This book is based on the idea that instruction carries in-built risks, and instructional practices can be counterproductive unless used with care. Referencing a wide range of approaches to increasing effectiveness, Instructional Risk provides an explanation of why some forms of instruction are less powerful than they should be. Elaborating on rather than advising against these forms of instruction, it illustrates how teachers can use instructional practices effectively through managing risk and being adaptive in their use of them in the many and dynamic microsystems of the classroom.

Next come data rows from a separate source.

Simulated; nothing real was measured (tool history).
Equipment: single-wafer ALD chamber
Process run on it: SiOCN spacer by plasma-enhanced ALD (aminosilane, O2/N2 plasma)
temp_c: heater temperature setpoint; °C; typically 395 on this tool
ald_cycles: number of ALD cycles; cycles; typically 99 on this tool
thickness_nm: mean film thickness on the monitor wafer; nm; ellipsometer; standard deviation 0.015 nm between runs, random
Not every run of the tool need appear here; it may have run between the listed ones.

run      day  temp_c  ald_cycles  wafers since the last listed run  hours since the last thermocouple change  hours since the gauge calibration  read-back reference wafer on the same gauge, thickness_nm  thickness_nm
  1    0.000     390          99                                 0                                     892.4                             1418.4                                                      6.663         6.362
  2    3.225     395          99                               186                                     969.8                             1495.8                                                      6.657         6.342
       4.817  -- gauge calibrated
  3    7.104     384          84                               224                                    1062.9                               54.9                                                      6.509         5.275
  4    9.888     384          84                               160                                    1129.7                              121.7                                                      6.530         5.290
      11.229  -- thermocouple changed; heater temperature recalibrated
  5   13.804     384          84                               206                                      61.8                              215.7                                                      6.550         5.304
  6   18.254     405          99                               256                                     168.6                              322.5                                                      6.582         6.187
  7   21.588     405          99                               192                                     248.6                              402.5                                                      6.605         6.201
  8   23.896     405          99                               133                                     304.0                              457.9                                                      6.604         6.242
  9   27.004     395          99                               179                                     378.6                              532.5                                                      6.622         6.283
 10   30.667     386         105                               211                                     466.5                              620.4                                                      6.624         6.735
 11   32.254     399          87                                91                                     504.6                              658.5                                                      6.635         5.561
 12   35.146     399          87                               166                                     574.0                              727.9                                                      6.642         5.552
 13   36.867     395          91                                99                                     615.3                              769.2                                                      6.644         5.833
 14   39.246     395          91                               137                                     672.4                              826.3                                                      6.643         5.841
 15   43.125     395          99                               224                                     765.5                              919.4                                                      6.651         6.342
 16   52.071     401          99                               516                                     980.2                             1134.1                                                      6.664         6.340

The book is unique in bringing together disparate evidence from a range of research areas and across core curriculum areas of English Language Arts, mathematics and science, for a theory of `Instructional Risk'; the basic proposition for which is that instructional approaches carry known and predictable risks. The book focuses on the expertise required to overcome risks, which are exaggerated for children from communities not well served by our schools. The book is also a critique of research that is 'programmatic' and limited to experimental evidence and summaries of that evidence which are uncritically developed into statements about `What Works'.
Made to be both an explication of the theory through repeated examples as well as a technical resource, this book will be vital reading for lecturers and postgraduate students of Education and Educational Psychology.
Stuart McNaughton is Professor of Education at the University of Auckland and New Zealand's Chief Education Scientific Advisor.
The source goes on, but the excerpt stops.